Two cosmonauts will venture outside the International Space Station today (Aug. 16) to help prepare the orbiting outpost for the arrival of a new Russian laboratory, and you can watch the action in orbit live online.
Cosmonauts Fyodor Yurchikhin and Alexander Misurkin are expected to spend about six and a half hours spacewalking outside the space station to install power and Ethernet cables on the orbiting lab's Russian segment. The cables will route power and data for Russia’s new "Nauka" Multipurpose Laboratory Module, which is slated to launch toward the International Space Station atop a Russian Proton rocket in upcoming months.
Today's spacewalk is slated to begin at 10:40 a.m. EDT (1440 GMT) when Yurchikhin and Misrukin open the outer airlock hatch on the station’s Earth-facing Pirs docking compartment. You can watch the Russian spacewalk live on SPACE.com here, courtesy of NASA, beginning at 10 a.m. EDT (1400 GMT).
Yurchikhin and Misurkin will wear bulky Russian Orlan spacesuits during their spacewalk. The cosmonauts also plan to install a new set of experiments on the station's exterior to study the effects of weightlessness in low-Earth orbit. It will be the seventh career spacewalk for Yurchikhin and second excursion for Misurkin.
Today's spacewalk is the first of two spacewalks by Yurchikhin and Misurkin in August, and the second dedicated to installing cables for the new Nauka Multipurpose Laboratory (its name means "Science" in Russian). The two cosmonauts began the cable work during a June spacewalk, and will venture outside the space station again on Aug. 22 to perform more maintenance work in orbit.
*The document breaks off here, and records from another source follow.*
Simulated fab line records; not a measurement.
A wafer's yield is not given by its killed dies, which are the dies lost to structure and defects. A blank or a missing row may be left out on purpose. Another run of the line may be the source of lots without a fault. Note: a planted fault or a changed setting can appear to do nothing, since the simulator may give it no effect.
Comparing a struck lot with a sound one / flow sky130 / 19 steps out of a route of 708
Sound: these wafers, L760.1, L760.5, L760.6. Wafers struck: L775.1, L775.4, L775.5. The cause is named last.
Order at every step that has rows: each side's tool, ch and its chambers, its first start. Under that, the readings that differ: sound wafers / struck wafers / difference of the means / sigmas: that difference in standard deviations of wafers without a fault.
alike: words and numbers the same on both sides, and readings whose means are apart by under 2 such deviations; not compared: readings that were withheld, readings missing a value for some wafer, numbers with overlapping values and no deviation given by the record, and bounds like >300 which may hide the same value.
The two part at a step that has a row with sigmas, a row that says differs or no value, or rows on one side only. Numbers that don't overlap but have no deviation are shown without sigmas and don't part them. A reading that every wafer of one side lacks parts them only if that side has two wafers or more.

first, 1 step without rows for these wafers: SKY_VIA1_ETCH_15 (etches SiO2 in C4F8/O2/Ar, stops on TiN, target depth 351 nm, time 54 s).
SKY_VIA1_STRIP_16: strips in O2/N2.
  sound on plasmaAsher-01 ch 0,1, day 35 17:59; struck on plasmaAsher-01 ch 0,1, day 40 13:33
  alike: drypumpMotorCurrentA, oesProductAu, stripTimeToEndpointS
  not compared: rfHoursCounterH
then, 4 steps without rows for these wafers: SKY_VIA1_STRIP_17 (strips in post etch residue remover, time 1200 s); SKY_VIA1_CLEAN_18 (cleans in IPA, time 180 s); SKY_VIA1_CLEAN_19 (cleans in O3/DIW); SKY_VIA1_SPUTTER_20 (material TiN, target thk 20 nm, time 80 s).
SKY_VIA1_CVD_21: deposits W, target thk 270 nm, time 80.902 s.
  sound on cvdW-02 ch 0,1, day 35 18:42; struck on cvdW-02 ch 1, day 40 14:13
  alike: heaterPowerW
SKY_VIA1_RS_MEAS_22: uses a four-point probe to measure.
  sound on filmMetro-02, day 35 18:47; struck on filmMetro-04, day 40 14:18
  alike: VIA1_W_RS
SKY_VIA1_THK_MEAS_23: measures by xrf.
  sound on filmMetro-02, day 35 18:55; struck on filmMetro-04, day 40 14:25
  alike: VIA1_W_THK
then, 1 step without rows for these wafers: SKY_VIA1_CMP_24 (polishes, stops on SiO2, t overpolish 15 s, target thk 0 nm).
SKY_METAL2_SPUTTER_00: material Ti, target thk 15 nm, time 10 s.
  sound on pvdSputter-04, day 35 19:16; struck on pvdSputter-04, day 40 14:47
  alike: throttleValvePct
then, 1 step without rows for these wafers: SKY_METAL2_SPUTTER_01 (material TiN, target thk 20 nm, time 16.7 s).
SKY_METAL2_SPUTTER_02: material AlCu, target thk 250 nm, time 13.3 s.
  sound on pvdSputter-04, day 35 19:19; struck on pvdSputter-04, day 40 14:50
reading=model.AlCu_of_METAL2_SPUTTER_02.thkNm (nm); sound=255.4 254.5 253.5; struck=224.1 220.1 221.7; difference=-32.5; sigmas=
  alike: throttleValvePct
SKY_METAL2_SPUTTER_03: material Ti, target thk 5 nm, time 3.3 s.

The spacewalk today will mark the 172nd dedicated to space station construction and maintenance since assembly began on the orbiting lab in 1998. The space station is the largest human-built object in space and is overseen by NASA, Russia and the space agencies of Europe, Canada and Japan. Altogether, 15 different countries work together to the space station project.
While Yurchikhin Misurkin work outside, four other crewmembers will watch over their work from inside the space station. NASA astronauts Chris Cassidy and Karen Nyberg, cosmonaut Pavel Vinogradov and Italian astronaut Luca Parmitano are those who will remain inside. Together, the six spaceflyers make up the space station's Expedition 36 crew.
Rotating crews of astronauts and cosmonauts have lived aboard the International Space Station continuously since 2000.